13

We are running multi GPU jobs on Tensorflow and evaluating a migration from the queue based model (using the string_input_producer interface) to the new Tensorflow Dataset API. The latter appears to offer an easier way to switch between Train and Validation, concurrently.

A snippet of code below shows how we are doing this.

    train_dataset, train_iterator = get_dataset(train_files, batch_size, epochs)
    val_dataset, val_iterator = get_dataset(val_files, batch_size, epochs)


    is_validating = tf.placeholder(dtype=bool, shape=())
    next_batch = tf.cond(is_validating,
               lambda: val_iterator.get_next(),
               lambda: train_iterator.get_next())

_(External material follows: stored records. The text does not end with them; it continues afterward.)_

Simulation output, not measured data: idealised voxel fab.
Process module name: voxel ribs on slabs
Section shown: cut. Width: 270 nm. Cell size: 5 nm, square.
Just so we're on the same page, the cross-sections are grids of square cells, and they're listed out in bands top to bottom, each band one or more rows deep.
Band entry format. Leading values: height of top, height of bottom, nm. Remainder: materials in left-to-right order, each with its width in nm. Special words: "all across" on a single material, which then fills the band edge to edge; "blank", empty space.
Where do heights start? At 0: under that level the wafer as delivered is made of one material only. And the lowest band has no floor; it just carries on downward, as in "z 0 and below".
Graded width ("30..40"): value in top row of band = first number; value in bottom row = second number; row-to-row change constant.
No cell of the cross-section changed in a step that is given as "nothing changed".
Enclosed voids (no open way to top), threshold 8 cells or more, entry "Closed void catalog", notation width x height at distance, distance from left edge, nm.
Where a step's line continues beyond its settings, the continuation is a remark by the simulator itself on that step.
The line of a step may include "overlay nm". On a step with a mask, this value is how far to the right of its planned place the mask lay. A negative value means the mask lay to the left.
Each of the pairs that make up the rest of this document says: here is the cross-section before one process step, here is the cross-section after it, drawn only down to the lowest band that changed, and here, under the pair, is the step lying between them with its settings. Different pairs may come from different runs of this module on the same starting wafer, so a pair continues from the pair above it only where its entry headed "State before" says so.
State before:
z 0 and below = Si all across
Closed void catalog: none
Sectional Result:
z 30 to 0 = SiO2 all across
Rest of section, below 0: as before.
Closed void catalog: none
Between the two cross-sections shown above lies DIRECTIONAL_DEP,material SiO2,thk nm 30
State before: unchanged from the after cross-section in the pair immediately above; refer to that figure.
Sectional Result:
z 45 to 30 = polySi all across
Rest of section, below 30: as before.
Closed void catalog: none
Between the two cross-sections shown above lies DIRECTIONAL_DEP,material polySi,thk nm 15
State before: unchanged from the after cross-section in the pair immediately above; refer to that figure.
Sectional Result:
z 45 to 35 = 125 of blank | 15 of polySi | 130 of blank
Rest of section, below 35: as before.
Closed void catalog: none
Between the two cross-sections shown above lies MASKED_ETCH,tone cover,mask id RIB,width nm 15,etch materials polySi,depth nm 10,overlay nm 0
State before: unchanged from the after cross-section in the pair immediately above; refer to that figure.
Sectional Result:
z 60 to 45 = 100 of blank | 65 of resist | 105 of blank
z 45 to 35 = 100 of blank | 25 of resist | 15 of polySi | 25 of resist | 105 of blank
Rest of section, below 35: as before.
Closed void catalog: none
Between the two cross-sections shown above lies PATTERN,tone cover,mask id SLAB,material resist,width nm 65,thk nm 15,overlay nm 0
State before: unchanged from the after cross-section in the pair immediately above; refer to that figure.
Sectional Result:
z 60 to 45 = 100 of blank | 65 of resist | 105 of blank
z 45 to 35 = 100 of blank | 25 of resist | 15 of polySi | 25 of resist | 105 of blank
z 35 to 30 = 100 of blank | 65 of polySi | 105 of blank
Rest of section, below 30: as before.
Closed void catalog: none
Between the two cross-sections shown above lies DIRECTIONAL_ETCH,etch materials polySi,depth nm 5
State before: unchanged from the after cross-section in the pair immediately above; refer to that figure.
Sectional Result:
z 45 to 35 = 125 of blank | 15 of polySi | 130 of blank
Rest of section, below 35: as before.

    validation_tower = self.num_gpus - 1
    tower_grads = []

    for i in range(self.num_gpus):
        with tf.variable_scope(tf.get_variable_scope(),reuse=(i > 0)):
            with tf.device('/gpu:%d' % i), tf.name_scope('%s_%d' % ('gpu_', i)) as scope:
                if i == validation_tower:
                    images, labels = next_batch
                    # Loss funcs snipped out
                else:
                    images, labels = next_batch
                    # Loss funcs snipped out

The get_dataset function builds a dataset, sets a map function and a batch size. It also builds an iterator, but doesn't initialize it. Initialization of the iterator occurs before the session starts.

The is_validating boolean is supplied while the session is running, and every few steps we pass is_validating as True via a feed_dict to use the validation dataset

The question I have is:

Lets say I have 8 gpus, so we run training on 7 GPUs. Does the Iterator advance from the same point for each of these 7 GPUs, hence supplying all 7 GPU's with the same data?

7hacker
  • 1,648
  • 2
  • 16
  • 29

1 Answers1

22

At present there are three main options, which have different usability and performance trade-offs:

  1. In the Dataset.batch() transform, create a single large batch containing examples for all of your GPUs. Then use tf.split(..., self.num_gpus) on the output of Iterator.get_next() to create sub-batches for each GPU. This is probably the easiest approach, but it does place the splitting on the critical path.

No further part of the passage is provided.